Arab League, African Union deafening silence regarding Algeria-Spain feud
Nothing demonstrates the deep isolation of the Algerian regime in its Arab and African environment than the abstinence of the Arab League and the African Union from taking a stand on the Algeria-Spain feud.
In contrast, when Spain tried to Europeanize its crisis with Morocco last year, the Arab League, the Arab Parliament and the African parliament reacted in support of Morocco’s position and lauded its efforts to curb illegal migration.
But with Algeria, there is a resounding silence as the civilian façade stumbles on its erratic decisions.
Algeria had canceled a neighborliness deal with Spain, asked its banks to abstain from processing import and export activities with Spain and tacitly threatened to use the migration card against Spain. All of these measures came in retaliation for a sovereign Spanish decision to support Morocco’s sovereignty over the Sahara.
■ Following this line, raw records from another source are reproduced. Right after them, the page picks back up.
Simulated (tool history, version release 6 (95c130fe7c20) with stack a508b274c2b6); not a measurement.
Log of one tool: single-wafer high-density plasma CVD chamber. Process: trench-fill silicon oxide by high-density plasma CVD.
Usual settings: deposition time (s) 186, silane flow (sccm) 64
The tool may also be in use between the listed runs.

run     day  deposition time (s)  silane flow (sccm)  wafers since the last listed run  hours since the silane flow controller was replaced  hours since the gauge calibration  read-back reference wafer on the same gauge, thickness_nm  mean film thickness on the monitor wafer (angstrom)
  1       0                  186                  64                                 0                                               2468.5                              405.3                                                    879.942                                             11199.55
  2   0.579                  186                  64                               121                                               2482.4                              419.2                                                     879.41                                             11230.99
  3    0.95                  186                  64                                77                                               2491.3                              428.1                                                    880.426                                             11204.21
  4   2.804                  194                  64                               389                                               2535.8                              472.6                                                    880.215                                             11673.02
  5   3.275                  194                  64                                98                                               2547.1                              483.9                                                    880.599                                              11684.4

The Arab League and the African Union are aware of Algeria’s hegemonic agenda and its use of separatist militias for decades in a failed bid to unsettle its neighbor Morocco. As the feud with Spain becomes a conflict with the EU, Algeria is left alone acting like a pariah state ready to use its only resource, gas, to blackmail its second trading partner, Spain.
As Algeria receives a blow from the EU asking it to backpedal on its hostile and discriminatory measures against Spain, the rest of the Arab world and Africa watch and wonders what is Algeria doing? It is actually showing its real face as the real party that prevents a political solution to the Sahara conflict.
Algerian diplomacy, faithful to its nervous reactions on the hot, has issued a statement saying they are not waiting for any friendly state or organization to support it in its crisis with Spain, in a tone that indicates the isolation of Algeria in its immediate neighborhood.
Even the Arab League summit, that was scheduled for March in Algiers, is shrouded in uncertainty due to Algeria’s constant warmongering and hostile moves against Morocco.
Algeria’s isolation is self-imposed by a regime that is ready to shoot itself in the foot as it reluctantly realizes that the days of the Polisario separatists are over.